Part 3 in a series where Tabitha Blankenbiller writes about and creates a legit literary recipe based on moments of universal agony or joy in a writer’s life. Humble pie, anyone? [Read Part 1 and Part 2.]


When dinner is okay, we are quiet. We eat it and are content, because it’s food. Grilled chicken, veggie burgers, stir fry over rice. These are the easy, healthy, serviceable standards. Kelly Clarkson on a plate. But every few weeks or so, when time and a decent idea is on my side, there is something truly memorable for dinner. This is when we are rapturous.

A few weeks ago, this was our reaction to Cheddar Biscuit-Topped Chicken. It’s a love child of chicken pot pie and chicken and dumplings, freeing the creamy filling from the confines of oppressive crust and upgrading to pillowy cheddar biscuits. Every bite is savory ecstasy. We ate what was on our plates and went back for more. In the case of my husband, Matt, he returned to the skillet four times.

“You could sell this,” he proclaimed.

I half-laughed, half-shrugged. Yeah. Probably. Should I put out a tip jar?

“No, seriously,” he pressed. “You should be doing this. You need a restaurant. Screw this whole writing thing.”

I think this is a thing that non-writerly loved ones do; when they see you suffering, your frustration, your crippling disappointments, they want to fix it. They don’t understand that process you spent all that MFA time and money honing—the ability to surf the waves of rejection, ride the swells of a hot streak, to keep from drowning in the grind and jealousy. It’s too tough to explain how we learn and unlearn this every single day. So they make suggestions. Well-meaning suggestions. Suggestions that make you want to jump off a bridge.

This suggestion didn’t make me angry, though. Not like the notions that I write something happier, more commercial, less personal, with zombies. This comment knocked me back almost seven years when I brushed against the other dream. I was 24, just married, just laid off. It was 2008, and I’d received my pink slip a few weeks before banks shuttered and the market crashed.

I sat around my apartment with nowhere to be while Matt worked overtime to pad our budget. I refreshed Craigslist job postings with little success. The rare company that was hiring received hundreds of applications, no matter how menial and entry-level the work. If I was lucky I got invited to a giant interview cattle call, where dozens of interviewee clones speed-dated the HR department. Being offered an Administrative Assistant position at Prestige Tile felt like landing a starring role on Broadway.

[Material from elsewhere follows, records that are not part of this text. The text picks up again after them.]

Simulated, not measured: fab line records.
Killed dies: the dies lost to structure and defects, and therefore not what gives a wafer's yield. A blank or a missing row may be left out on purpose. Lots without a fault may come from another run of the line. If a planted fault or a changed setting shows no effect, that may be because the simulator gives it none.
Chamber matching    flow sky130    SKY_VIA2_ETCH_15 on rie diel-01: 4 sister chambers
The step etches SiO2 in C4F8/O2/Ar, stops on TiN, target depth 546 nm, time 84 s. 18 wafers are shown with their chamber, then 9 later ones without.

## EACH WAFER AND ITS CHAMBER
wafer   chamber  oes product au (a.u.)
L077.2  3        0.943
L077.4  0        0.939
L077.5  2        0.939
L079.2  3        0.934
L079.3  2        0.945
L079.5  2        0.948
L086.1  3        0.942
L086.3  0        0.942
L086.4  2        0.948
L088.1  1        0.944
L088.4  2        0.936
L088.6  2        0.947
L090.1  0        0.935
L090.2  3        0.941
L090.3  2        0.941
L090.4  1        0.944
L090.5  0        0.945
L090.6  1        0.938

While my prospects to restart a career I never liked in the first place devolved, my heart wandered to what I’d always wanted to do. My second-story window overlooked an empty commercial space. Glass and concrete canvas meant for shops and cafés to make a little master-planned “village” in this new suburb. A master plan with terrible timing. One day on a whim, I called the number on the For Lease sign. “The developers are anxious to get a restaurant into one of those spaces,” the agent twisted my arm. “They’d definitely be willing to work with you on rent.”

I met her a few days later at the empty glass box. She was small and neat in a red Macy’s dress suit. I was in Unemployed Formalwear: a Sailor Moon T-shirt and recently washed jeans. She unlocked the door and we stepped in, though there was nothing to see. Exposed ceilings, power cords, dust on the floor, a lingering Home Depot smell of fresh building innards. “You can get kitchen equipment pretty cheap nowadays. So many places are closing and throwing their stuff up on Craigslist.”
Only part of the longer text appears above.